International envoy Kofi Annan says he’s “shocked and appalled” at reports that tanks and helicopters were used in fighting that may have killed as many as 200 people in Syria’s Hama region.
Annan said he condemned “these atrocities in the strongest possible terms,” adding that the Syrian government had apparently violated a pledge not to use heavy weapons in populated areas.
The Syrian government and the opposition have acknowledged deaths in Hama, but have given different accounts.
Opposition activists say pro-government forces used tanks and helicopter gunships to carry out an assault on July 12 around the village of Treimsa.
Latest reports from the opposition say the dead include rebel fighters and civilians. An activist said most of the people killed were rebel fighters, adding they were slain in a counterattack after a Free Syrian Army raid on a government convoy.

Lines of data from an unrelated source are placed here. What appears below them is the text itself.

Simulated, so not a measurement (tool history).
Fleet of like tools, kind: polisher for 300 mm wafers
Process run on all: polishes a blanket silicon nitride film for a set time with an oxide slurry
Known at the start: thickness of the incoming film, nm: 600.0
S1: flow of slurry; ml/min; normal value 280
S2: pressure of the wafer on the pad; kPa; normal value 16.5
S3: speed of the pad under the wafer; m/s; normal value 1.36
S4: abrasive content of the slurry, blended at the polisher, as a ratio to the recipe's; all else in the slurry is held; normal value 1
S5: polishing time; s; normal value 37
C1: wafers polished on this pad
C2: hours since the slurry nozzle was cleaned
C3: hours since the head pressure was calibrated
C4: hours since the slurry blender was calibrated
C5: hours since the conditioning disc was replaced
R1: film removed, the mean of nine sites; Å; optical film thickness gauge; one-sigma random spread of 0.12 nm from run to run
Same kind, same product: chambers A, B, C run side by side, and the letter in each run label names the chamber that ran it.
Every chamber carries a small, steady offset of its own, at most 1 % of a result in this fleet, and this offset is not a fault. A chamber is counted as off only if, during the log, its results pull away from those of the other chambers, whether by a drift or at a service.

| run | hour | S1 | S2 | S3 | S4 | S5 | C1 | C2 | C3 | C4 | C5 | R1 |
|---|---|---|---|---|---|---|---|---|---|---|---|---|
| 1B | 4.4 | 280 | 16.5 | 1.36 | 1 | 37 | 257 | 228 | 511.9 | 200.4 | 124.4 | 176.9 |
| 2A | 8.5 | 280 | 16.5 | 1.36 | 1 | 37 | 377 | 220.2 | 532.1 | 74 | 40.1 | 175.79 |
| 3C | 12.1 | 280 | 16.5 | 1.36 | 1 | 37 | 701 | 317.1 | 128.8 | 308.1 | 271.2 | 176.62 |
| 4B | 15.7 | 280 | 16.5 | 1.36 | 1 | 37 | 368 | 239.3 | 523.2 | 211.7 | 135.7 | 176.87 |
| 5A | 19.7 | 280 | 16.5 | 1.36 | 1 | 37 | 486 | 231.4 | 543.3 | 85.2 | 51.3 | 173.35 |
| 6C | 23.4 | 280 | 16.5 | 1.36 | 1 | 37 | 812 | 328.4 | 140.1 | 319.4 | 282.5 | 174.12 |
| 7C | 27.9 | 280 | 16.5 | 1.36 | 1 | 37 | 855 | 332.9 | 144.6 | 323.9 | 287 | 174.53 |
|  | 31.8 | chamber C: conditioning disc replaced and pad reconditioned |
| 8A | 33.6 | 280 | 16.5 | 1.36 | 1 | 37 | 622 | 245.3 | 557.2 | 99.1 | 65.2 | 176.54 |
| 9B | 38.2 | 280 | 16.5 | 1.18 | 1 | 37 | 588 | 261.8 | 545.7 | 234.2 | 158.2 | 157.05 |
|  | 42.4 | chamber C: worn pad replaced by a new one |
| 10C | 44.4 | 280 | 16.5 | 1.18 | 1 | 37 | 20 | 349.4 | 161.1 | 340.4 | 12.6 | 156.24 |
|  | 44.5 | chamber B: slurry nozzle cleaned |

Syrian activists have posted a video on the Internet they say shows 15 bodies of men who were among dozens killed in heavy government shelling of a farming village.
The head of the opposition Syrian National Council, Abdel Basset Sayda, expressed outrage at the massacre and called for a tough United Nations resolution that allows for military intervention against the Damascus regime.
Regime-controlled media has blamed “terrorist gangs” for the bloodshed, and accused pro-opposition media of manipulating public opinion with false reports of a government massacre.
The divergent accounts could not be confirmed by independent journalists because of reporting restrictions.
Chemical Weapons Concerns
The head of the United Nations observer mission in Syria, Major General Robert Mood, confirmed that mechanized units and helicopters were involved.
Mood said his mission would be willing to send a fact-finding mission to the region once a cease-fire was established and the safety of observers can be assured.
“From our presence in the Hama Province, we can verify continuous fighting on Thursday [July 12] in the area of Treimsa. This involved mechanized units, indirect fire, as well as helicopters,” Mood said.
The UN monitors are “ready to go in and seek verifications of facts if and when there is a credible cease-fire,” he added.
Reports of the slaughter came as the United States warned Syrian officials that they will be held “accountable” if they fail to safeguard the conflict-torn nation’s stocks of chemical weapons.
The State Department statement came after a report in “The Wall Street Journal” said U.S. officials were concerned that part of Syria’s chemical-weapons arsenal was being moved out of storage facilities.
UN Deadlock
The UN Security Council, meanwhile, appears deadlocked over a new resolution addressing the Syrian crisis.
Russia has rejected a Western-backed draft resolution that would have given the Syrian regime an ultimatum to implement an international peace plan or face sanctions.
Western powers, for their part, have spurned a Russian proposal that would extend the UN observer mission in Syria, but does not contain any threat of sanctions to compel the regime to start implementing an internationally backed peace plan.
The mandate of the observer mission expires on July 20.
In another development, Russia has announced that the joint UN-Arab League envoy to the Syrian crisis, Kofi Annan, is expected to meet with Russian Foreign Minister Sergei Lavrov next week for talks on the crisis in Syria.
The ITAR-TASS news agency quoted a Russian official as saying that the talks were expected to focus on “the current situation in Syria and the chances of an internal Syrian solution.”
Russia, a traditional ally and weapons supplier to Syria, has ruled out supporting any foreign intervention in the conflict, saying it must be resolved by Syrians alone.
Russia’s state arms-export agency announced on July 13 that the Russian freighter “Alaid,” which is carrying helicopter gunships bound for Syria, had left the port of Murmansk.
The agency has denied reports the helicopters will be sent to Syria aboard Russian naval vessels currently heading for the Russian base at the Syrian port of Tartus.
Moscow says the three Mi-25 helicopter gunships belong to Syria and were repaired in Russia under a 2008 contract with Damascus.
Last month, Russia tried sending a cargo ship to Syria with repaired helicopters for Syrian forces. But the vessel failed to make the delivery after the mission was exposed by Washington and a British insurer dropped coverage.
Opposition activists say more than 17,000 people, mostly civilians but also members of the security forces, have been killed since the Syrian conflict erupted in March 2011.